Wednesday, August 22, 2012

Stress, School, Stress, Stupid....

All right, so S words seem to be my favorite thing right now. Lately I've been hyperventilating because of school beginning next week. Things have been crazy and hectic. So this is the story of the crazy/hectic-ness.

I have been thinking about changing my major from English:Creative Writing to English:Literature. This would allow me to take more Literature classes, which I have honestly enjoyed more than my writing classes. Not to mention the fact that I found out that the only teacher who teaches Im. Poetry allows no absences and I have to have that class next semester. The Nonfiction class that I would have this semester is a three hour night class, which is terrible and I'm not fond of nonfiction.  So, in order to switch my major and it all work with the classes I have, will need, and be able to graduate on time in the Spring, I needed this web class.

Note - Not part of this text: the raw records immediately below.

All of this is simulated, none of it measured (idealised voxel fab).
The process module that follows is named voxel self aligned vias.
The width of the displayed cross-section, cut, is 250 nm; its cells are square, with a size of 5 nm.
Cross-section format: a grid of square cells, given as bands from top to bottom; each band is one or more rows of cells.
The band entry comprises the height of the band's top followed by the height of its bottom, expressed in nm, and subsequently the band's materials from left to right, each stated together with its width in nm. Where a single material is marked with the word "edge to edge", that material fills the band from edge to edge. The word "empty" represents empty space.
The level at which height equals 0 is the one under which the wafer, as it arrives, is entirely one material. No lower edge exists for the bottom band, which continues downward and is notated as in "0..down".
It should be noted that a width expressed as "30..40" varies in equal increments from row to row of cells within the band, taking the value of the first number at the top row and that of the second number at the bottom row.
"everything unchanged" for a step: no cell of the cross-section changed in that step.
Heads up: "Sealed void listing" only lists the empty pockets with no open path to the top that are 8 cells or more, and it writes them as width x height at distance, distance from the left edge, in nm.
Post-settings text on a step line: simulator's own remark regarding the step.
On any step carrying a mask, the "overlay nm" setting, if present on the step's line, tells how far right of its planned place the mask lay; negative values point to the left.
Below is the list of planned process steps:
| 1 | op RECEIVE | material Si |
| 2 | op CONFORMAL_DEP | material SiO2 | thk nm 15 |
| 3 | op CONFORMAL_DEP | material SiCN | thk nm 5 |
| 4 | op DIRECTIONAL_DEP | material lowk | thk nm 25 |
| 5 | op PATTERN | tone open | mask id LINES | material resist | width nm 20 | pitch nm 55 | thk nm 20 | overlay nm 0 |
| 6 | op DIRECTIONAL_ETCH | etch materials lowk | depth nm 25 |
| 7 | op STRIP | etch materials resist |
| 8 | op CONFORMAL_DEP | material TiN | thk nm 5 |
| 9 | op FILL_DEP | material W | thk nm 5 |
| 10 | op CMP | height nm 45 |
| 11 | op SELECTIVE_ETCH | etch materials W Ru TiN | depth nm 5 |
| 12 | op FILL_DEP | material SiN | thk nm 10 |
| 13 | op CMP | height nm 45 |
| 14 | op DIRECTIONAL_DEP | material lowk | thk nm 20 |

Well, the web class showed as closed but also showed one slot open. I contacted the teacher, who told me to contact the English secretary, and gave me no name. I finally found her email, and also contacted a previous teacher, and got an answer. Between the three classes she was teaching of it the numbers totaled full. Well why not limit the numbers more? I thought that was stupid. So there went my hope and I gave it up. Then Monday I randomly went and checked and someone had dropped! I added the class! I was soooo freaking excited. Yesterday, I checked to see if the money had gone out and realized the web class was going to cost me an extra 213 dollars because of the new fee WKU has applied to all web classes (WHICH IS STUPID).  So... I was pissed. I can't really afford that.

My husband has told me not to worry about it, but I still am. I also have Latin, which is not required but will help when I try to get my history masters, and I can't afford the hundred dollar book for it anymore. What makes me feel worse is that someone who is beyond awesome has offered to "loan" the money to me for it. Which I know he won't let me pay back. But still, very upset, and unclear what to do. I was looking forward to Latin even if I was worried about actually being able to do it. -sighs-  So confused, stressed and school is stupid!

So, there is that.  Last night I got to spend two hours in a hot tub with my wonderful friend Nikki and if you need something to destress you - that's it. Going back tonight after we go ride horses.  That should be fun. And destressing. Wish me luck!